Did the Buddha really teach that women can not attain Enlightenment? This has been a fairly common misconception for a long time. As far as I know, it is based on one statement found in Majjhima Nikaya 115; Bahudhatuka Sutta; The Discourse on Many Elements, “It is impossible that a woman would be the anutarra sammasambuddha.

The same Sutta also states that a woman can not be a Wheel Rolling King, an Indra, a Brahma, or a Yama. I gather that it is simply a statement based on the sexist, patriarchal views of ancient India. It was no more controversial, in that context, than to say a man can not be wet nurse or get pregnant. Gender roles were clearly defined.

Moreover, women were not the only ones precluded from being the sammasambuddha. The cause awakened ones {pacceka} could not be the sammasambuddha. Nor could the any of the the four kinds of disciples  {savaka} of the Buddha. Evil men, such as serial killers were also disqualified.

Think about it for a moment. Savaka is the name for those who hear the Buddha-Dharma preached and then take faith. Therefore, none of the Buddha’s own disciples could become the sammasambuddha. Does this mean that the Buddha’s disciples could not attain Enlightenment? If so, then why did the Buddha preach the Dharma? Was it to prevent people from attaining Enlightenment? That is absurd.

The obvious answer is that one need not be the anutarra sammasambuddha to attain Enlightenment. There must be other ways to wake up? Indeed, the teaching of the Nikayas is that there are three ways to attain Enlightenment; and therefore, three kinds of Buddhas. The sammasmbuddha is but one kind of Buddha. All three kinds of Buddhas attain the same Unbinding (nibbana / nirvana), the same Purification (visuddha, vishudhha), the same Liberation (mutti / mukti). Only the manifestation of Bodhi {being awake} is different/

In very simple terms; a sammasambuddha is one who wakes up through his own efforts; without Dharmic instruction, and also teaches others how to wake up. Moreover, he must be the first person in remembered history to do so. There can not be another sammasambuddha until the Dharma taught by the current one is completely forgotten.
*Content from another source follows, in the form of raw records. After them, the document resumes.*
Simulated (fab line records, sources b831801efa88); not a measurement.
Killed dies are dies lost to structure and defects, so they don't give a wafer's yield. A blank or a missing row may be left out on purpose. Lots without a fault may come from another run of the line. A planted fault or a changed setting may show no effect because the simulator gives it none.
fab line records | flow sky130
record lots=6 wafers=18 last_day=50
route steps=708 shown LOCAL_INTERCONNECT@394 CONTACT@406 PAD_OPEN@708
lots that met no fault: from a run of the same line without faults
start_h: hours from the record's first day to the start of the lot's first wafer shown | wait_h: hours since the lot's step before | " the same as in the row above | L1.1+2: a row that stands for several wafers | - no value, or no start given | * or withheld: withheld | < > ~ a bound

Of course, the Dharma exists before the sammasambuddha wakes up and teaches it. It is just that, prior to that, no one had discovered it and succeeded at teaching others. Moreover, it also still exists after a sammasambuddha’s Dharma dispensation (Buddha Sasana 佛教) is lost to history {or herstory?}.  Someone will inevitably rediscover it and teach others.

After the sammasambuddha teaches Dharma, others will, of course, rediscover it on their own. Also, others discovered it and woke up before the sammasambuddha. People who wake up through their own efforts, without Dharmic instruction; but, due to timing or other factors, can not teach it, are called paccekabuddhas / pratyekabuddhas.

Still others, the savakas / shravakins, are able to wake up by practicing Buddhism. Those who wake up after receiving Dharmic instruction are called anubuddhas.

The sammasambuddhas, paccekabuddhas, and anubuddhas are all Buddhas.  Allm of them are arahants / arahts. They all attain unbinding, purification, and liberation. However, after the Buddha’s passing, the unique Enlightenment of the sammasambuddha gradually became conflated with Enlightenment Itself.  The awakening of the paccekabuddhas and anubuddhas came to be viewed as incomplete and undesirable. It was even scorned by some.

Finally, the notion that the sammasambuddha must be a man is clearly sexist. It is rooted in the same kind out of thinking we saw in the more recent past; such as a woman can not be a doctor, and a man can not be a nurse. However, Buddhism, other than aberrant strains, has never taught that women could not attain Enlightenment.

Moreover, the Lotus Sutra does not actually fully overturn the traditional sexist notion. The example usually cited is the Dragon King’s daughter. She possesses the cintamani jewel in her hands, indicating she is Enlightened. However,  in order to become a sammasambuddha, she has to go to another world, as there can only be one at a time, and transform into a man.

I think the lesson of the story is that we can only wake up, find the precious jewel, in our present form. This not a new revelation of the Lotus Sutra. The same teaching is found in the Nikayas.  Dhammadinna the Nun {see (MN 44}, a female monastic attained arhatship. As did Angulimala the serial killer {see MN 8 }. Moreover, AN 6.119 and AN 6.120 appears to identify 19 householder disciples who become arahants / arhats.

BTW, I have a hunch, only a hunch, that Metteyya, who it is said shall be the next sammsambuddha,  in the far distant future,  might be a woman.